Ringo fondly recalled The Beatles’ historic 1964 appearance on The Ed Sullivan Show on Thursday night, as he and Michael Jackson were honored at The Paley Honors: A Gala Tribute to Music on Television.
The Paley Center event, which featured packaged salutes to musical performances and themes over nearly 70 years on television, took place at the Beverly Wilshire Hotel in Beverly Hills.

“The Ed Sullivan Show. Yeah, we did that,” Ringo said, garnering a laugh from the audience. “We came to America, and you don’t know where things are going in life. I was in a factory and I left there to play drums. I had a three-month gig, and after that, I was on my own, and then I was introduced to the other three lads. I’m here because we are celebrating the four of us. I well up a little bit because two of us aren’t here.”

In his off-the-cuff remarks, Ringo, who was introduced by Sheila E., gave a sweet tribute to America and the path that led the band to the groundbreaking performance, considered one of the most seminal appearances — if not the most — by a musical act on television.

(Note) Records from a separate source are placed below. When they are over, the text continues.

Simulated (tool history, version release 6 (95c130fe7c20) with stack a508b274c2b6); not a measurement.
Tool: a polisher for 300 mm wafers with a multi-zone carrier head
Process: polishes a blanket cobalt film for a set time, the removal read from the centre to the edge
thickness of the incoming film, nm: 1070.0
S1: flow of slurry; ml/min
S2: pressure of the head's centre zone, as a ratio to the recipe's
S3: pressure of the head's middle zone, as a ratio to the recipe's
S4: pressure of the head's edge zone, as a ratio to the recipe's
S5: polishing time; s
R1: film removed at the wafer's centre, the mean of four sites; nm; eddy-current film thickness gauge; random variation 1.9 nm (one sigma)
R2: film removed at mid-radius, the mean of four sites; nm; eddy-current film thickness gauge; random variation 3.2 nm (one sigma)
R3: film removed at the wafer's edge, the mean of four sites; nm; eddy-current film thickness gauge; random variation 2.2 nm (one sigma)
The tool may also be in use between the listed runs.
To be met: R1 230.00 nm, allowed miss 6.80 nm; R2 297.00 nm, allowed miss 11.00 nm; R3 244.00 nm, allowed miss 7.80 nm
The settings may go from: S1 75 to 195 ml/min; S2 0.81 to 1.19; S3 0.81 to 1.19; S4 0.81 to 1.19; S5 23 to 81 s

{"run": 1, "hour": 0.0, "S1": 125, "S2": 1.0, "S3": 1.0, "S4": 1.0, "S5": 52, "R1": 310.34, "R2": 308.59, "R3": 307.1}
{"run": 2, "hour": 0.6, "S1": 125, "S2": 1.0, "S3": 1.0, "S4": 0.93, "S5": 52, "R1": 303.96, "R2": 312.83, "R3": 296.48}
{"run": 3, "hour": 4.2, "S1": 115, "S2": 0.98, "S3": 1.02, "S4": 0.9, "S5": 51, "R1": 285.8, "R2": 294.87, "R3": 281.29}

“We started in Liverpool and got bigger in Liverpool and then we went around the world…conquering the world, in Denmark, Sweden, Spain. And one day we’re on a plane coming back to Heathrow, to London, from Sweden, and this guy we’d never heard of was coming in from New York called Ed Sullivan. He’d never seen us play, he just saw the crowds on the airport roofs screaming and shouting and booked us as a blind booking.“We arrived in New York, and 99 percent of the music I loved came from America, and we landed in New York and that was enough,” Starr continued. “I could have just stayed at the airport for the next 10 years. I’m in America, and then we went to do this TV show, The Ed Sullivan Show, and it just happens that when we landed with Capitol Records and Brian Epstein, the record [‘I Want to Hold Your Hand’] was No. 1, thanks to Murray the K and Cousin [Brucie] and all those DJs from those days who were playing it, because we’d had three records before in America that didn’t really do a lot. What could go wrong? We landed in America. That was enough. We did an incredible TV show. That was enough. We had a No. 1 record. That was enough. And we carried on doing that for another six years.”

Ringo said people express surprise that he is still touring and making music. “‘What? You’re still doing it?’ They say that all the time,” he said. “What do you mean I’m still doing it? That’s what I do. I’m not an electrician, but it is nice and I still love it.”

The funds raised from the Paley Honors will benefit the Paley Center’s programming dedicated to music on television and the expansion of the Music Collection in the Paley Archive, the nation’s largest publicly accessible archive of television and radio programming.